Social commentator Oli Mould brilliantly skewers the way that “creativity” has been co-opted for commercial gain, turned solely to the “creation” of the wealth. Economists like Kate Raworth critique our obsession with economic growth as the one thing that is truly good regardless of the consequences. Both place this socially and environmentally catastrophic obsession in contrast to the creation of things far more valuable: sustainability, collaboration, collective pursuit of a common good for humans and their home.
Alongside this academic movement, we see new strands of activism driven by the principle of effective altruism. These movements stand against giving any kind of value to money. Money is just one of many tools for bringing about greater goods, for helping to solve wicked problems and make the world better.
Yet each of these necessary critiques proposes an alternative, a utopia that erases the disabled. True, they cease to value human beings for the wealth they can generate. But instead they value people for the good they can do. What is ultimately valued – justice, sustainability, a harmonious ecosystem – may be more noble a goal than money. But it is still something other than life itself, and a person’s value remains linked to how much of it they can produce. And for disabled people, who are still able to produce less of it, or rely on the use of more resources for the production of the same amount, that still leads to a discount on the value of their life.

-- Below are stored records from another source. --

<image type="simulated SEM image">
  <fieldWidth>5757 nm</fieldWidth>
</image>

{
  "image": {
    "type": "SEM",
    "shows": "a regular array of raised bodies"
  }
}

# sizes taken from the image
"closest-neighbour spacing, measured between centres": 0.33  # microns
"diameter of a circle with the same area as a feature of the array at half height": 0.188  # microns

And in those instances where the disabled do come to the fore – where the focus is on attaining social justice, on bettering people’s lives and opportunities – it is as the objects of important and valuable actions and not as their subjects.
So what is happening, and why is it happening?
What is happening has its roots in the familiar idea of Utopia, and the earlier and perhaps less familiar idea of the City of God.
Utopia, literally “no place”, is a mythical land where people flourish. Their behaviours are harmonious and all their needs are met. Our natural response to existential threats to our world is to imagine such a utopia, and then to try and create it by acting as good citizens of that mythical place. Movements such as effective altruism, behaviours such as drinking without straws, all of these are attempts to embody utopia. And the key element to them is this – they attempt to hold in balance the statements “this is a perfect home for me” and “this is a perfect home for us.” There would, after all, be no point to a utopia in which humanity as a whole flourished but each individual was miserable. Indeed, we would recognise the very idea made no sense. The problem comes because in practice “we” is simply a universalised form of “me” and so the imagined utopias may feel as though they work for everyone but for some, including the disabled, they do not.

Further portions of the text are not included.